Event Date: December 19, 2018 - 12:00pm to 1:30pm
Location: Social Science Building FSS 4006, 120 University Private
Presented by CIPS
Liberalism is rightly understood as a theory of both domestic politics and foreign affairs. In contrast, conservatism is understood as largely being concerned with domestic politics, not international relations. Brendon O’Connor holds that conservatives do adhere to a set of foreign policy ideas that can be better explained and theorised. Conservative leaders in the United States tend to rely very heavily on nationalist thinking to guide their foreign policy, a stance that provides the basis for a nascent theory of conservative international relations. The status quo approach to foreign affairs for US presidents is for nationalist rhetoric to be generally moderated by liberal-realist ideas and policy positions. By contrast, Donald Trump has brought to bear a populist nationalism that unusually rejects American exceptionalism whist drawing on a very transactional and reductive form of realism and paleoconservative ideas. This tendency to attempt to put into action nationalist instincts and ideas is the key characteristic of conservative international relations thinking.
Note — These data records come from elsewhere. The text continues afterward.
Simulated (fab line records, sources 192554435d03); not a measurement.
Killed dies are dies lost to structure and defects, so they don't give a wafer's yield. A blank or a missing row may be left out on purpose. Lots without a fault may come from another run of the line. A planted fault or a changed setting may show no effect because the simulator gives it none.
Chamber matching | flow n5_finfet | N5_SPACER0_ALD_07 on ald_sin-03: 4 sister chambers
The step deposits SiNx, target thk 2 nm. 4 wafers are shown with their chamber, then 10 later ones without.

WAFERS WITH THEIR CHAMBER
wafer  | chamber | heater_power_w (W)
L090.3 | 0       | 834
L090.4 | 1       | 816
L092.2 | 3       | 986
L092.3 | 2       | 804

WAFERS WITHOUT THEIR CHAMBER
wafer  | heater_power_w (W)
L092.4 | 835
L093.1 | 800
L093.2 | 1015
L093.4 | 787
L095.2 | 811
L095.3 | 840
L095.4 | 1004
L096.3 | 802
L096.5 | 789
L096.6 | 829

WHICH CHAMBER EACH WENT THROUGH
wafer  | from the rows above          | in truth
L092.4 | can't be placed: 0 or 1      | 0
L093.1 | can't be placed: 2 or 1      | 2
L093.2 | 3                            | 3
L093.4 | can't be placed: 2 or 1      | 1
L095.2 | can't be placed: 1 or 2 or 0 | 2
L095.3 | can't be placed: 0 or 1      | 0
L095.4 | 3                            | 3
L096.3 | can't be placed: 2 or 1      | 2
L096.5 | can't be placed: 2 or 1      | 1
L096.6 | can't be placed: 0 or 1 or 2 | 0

Brendon O’Connor is an Associate Professor at the United States Studies Centre at the University of Sydney. He has published books and articles on anti-Americanism, US foreign relations, and US welfare policy. His most recent books are Anti-Americanism and American Exceptionalism: Prejudice and Pride about the USA and Ideologies of American Foreign Policy which was co-authored with John Callaghan and Mark Phythian.